Say like you are a sincere practitioner and want to follow the eight limbs sequentially like a staircase–not proceeding to the next limb until you have “mastered” the previous. Then you meet a formidable challenge like the Yamas. The first Yama is ahimsa (non-harming). On your way to your practice, you accidentally step on a bug, injuring it. Can you proceed to the next limb? What about telling the truth (satya), not stealing (asteya), staying sexually continent (brahmacharya), and not being greedy (aparigraha)? Then what about the Niyamas of saucha (internal and external cleanliness), santosha (contentment), tapas (ardor for practice), svadhyaya (self study), and Ishvara pranidhana (complete surrender to God)? If you had to master one limb before proceeding to the next, it would most likely take several lifetimes to qualify for Asana!

We have to keep in mind that the aim of Yoga is to still the citta. So living in observance of these ethical guidelines is highly conducive for stilling the mind. Imagine doing the exact opposite. What if you harmed others, lied, steal from others, had multiple sex partners, and were stingy and greedy. Your mind would be all over the place.

My point of view is that the first four limbs of Yoga: Yama, Niyama, Asana, Pranayama are things one can do externally to still the citta. The next two limbs: pratyahara and dharana are things one can do internally to still the citta. The last two limbs: Dhyana and Samadhi are what Yoga does to the practitioner who correctly and steadfastly practices these concepts.

The first four limbs, Yama, Niyama, Asana, and Pranayama, are called the bahiranga (the pursuit of external purity), pratyahara (detachment form the senses), and dharana (concentration) are called the antaranga (the pursuit of internal purity), dhyana (meditation) and samadhi (illumination) are called the antaratama (the pursuit of the Soul).

In the West we like “goals.” Rather than viewing the eight limbs as a goal with Samadhi being the prize, I like to view the eight limbs as a toolbox one can use to get the mind to quieten. If there are any sincere “goals” of yoga, they would be to practice daily, and not be attached to things of with the ego identifies itself (abhyasa and vairagyam).

What if you were not able to practice Asana? Your practice would be to follow the Yamas and Niyamas to create stillness in the mind. What if your mind was too busy to focus on Pranayama?  Your practice would be Asana. These are examples of slotting in and slotting out limbs like gathering tools from a toolbox to quiet the mind.

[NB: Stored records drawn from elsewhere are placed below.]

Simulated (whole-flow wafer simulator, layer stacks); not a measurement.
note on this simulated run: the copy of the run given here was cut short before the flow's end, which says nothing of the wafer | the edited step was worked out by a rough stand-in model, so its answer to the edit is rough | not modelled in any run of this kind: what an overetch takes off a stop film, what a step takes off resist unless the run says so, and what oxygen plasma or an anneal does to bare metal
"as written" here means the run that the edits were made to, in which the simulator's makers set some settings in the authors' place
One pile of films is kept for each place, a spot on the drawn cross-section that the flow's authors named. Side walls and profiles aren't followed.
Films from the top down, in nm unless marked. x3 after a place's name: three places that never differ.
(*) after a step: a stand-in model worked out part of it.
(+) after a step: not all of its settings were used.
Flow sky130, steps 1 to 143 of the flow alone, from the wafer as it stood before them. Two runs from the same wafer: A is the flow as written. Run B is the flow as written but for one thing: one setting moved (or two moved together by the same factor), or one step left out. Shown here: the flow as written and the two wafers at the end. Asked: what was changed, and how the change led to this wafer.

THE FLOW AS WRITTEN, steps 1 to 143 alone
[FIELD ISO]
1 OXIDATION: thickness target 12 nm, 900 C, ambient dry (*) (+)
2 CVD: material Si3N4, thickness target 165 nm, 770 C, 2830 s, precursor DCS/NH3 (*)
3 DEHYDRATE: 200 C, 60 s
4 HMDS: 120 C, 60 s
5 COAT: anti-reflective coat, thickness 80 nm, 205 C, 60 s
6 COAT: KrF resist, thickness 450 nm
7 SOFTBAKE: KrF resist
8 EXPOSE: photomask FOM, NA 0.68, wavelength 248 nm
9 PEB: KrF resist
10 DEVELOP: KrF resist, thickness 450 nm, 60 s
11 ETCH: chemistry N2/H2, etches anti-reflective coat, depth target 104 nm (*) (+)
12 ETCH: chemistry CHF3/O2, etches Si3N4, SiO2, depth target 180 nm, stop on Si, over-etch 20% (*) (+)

Can you practice several limbs at once? Of course! When doing a sincere pranayama practice, you are already following the Yamas and Niyamas easily. You are in supported Savasana or a seated position and are therefore practicing Asana. B.K.S. Iyengar used Asana as a focus point to amplify the other limbs, just as Gandhi used the Yamas of ahimsa and satya to liberate India from the West.

The take home message here is whenever the mind is not quiet, Patanjali says you have access to many tools to make it quiet. Then you can see your true self and all your splendorous radiance.

Have a great weekend!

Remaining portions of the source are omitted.